“Every experience God gives us, every person he puts in our lives, is the perfect preparation for the future that only he can see.” –Corrie Ten Boom

A good question…are numbers evil?

I was talking with my friend and associate pastor today about what constitutes success in the church planting world, I told her numbers. Everything I have read tells me that growth, fast growth is a great sign that God is moving in your midst. My pentecostal upbringing tells me numerical growth is a great sign of God’s calling. Hmmm, I guess I am not called and God is not moving because our fellowship is small. We’ve been at this for two years going on three in January and we are no closer to the magic 100 people mark.

This post by Dr. Ryan Bolger discusses how some students in his class thought that the way numbers are used in the church are evil. He, however, did bring up a good point that we can flip the script and use numbers to evaluate how members are living out the theology and mission shared from the pulpit.

However, I still think that most of the church planting world and church world in general is obssessed with numbers. I think for the most part of my first two years I was also. You don’t go into planting thinking that you would be and you don’t want to be but its hard not to be. Preparation for 5 is the same as if you were preparing for 500 because you are hoping for more people to show up. Right?

SO yeah in a way I think numbers are way too important. The funny thing is that those who have 150 start thinking of 300…I get email all the time from church growth experts (pastors who planted and were successful) sharing how to break the next growth barrier. So no one is ever really satisfied with what they got…

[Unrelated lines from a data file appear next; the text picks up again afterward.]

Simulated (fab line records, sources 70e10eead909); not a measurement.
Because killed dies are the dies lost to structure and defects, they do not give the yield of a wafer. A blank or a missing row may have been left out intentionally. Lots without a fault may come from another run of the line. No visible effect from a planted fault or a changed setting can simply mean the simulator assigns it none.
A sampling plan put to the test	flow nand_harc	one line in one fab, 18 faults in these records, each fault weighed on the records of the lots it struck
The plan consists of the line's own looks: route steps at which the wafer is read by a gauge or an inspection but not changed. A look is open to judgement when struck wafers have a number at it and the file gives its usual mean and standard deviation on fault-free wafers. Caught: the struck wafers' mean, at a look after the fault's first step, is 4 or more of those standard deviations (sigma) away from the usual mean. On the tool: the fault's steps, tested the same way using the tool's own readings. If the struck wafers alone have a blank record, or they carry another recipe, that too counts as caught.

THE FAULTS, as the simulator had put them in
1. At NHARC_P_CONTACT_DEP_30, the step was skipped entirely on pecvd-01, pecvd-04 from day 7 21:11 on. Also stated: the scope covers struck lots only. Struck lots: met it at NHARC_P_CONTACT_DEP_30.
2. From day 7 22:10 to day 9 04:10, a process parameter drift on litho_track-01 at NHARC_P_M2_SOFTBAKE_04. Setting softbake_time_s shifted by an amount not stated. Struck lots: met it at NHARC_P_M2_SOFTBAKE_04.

I say, the heck with the numbers, I agree with Dr. Bolger if you want to evaluate something, evaluate how many people are walking their talk in your church, evaluate how many people are giving more to help the poor, evaluate how many people get involved in the life of the church and don’t just sit down and complain about all the things they wish the church could provide for them “before” they even think of “giving” time, talent or treasure.

Whoever you are and whatever you are doing for the Lord…just love what you are doing, do it the way you dreamed it in your head even if everyone around you thinks its not “what church looks like” and that you must be totally losing it. As we speak, our small faith community is looking into meeting in a wine club with a stage and living room furniture…definitely not the church many of our Latino community residents would recommend anyone to but heck its not about them is it? It’s funny because we hear this all the time, “wow, your church is great!” “wow, your church is so unique” but they don’t stay…sure it could be alot of things like our music, our theology, my looks, the location but in my gut I think it is something else and I want to share this with you…

 Not many people have the guts to follow their heart and become part of a faith community that doesn’t look like the one their mami or papi went to;

Not many people have the spirit to walk with a community of faith as it learns to blaze their own path, many are more content following a path already tried and tested, who wants to work that hard;

I don’t know where my faith community is heading, I don’t know where we will be in a year, how many will be with us and how many would have left us (already there have been a few who could not hang with us) but this I know for sure…whoever we’ve reached with the gospel story, whomever we have touched with an environment that worships a God that restores and refreshes, those numbers count even if it never is more than what is deemed successful in the eyes of all the folks writing the books.

Remember, Jesus left the 99 for the 1…1 counts.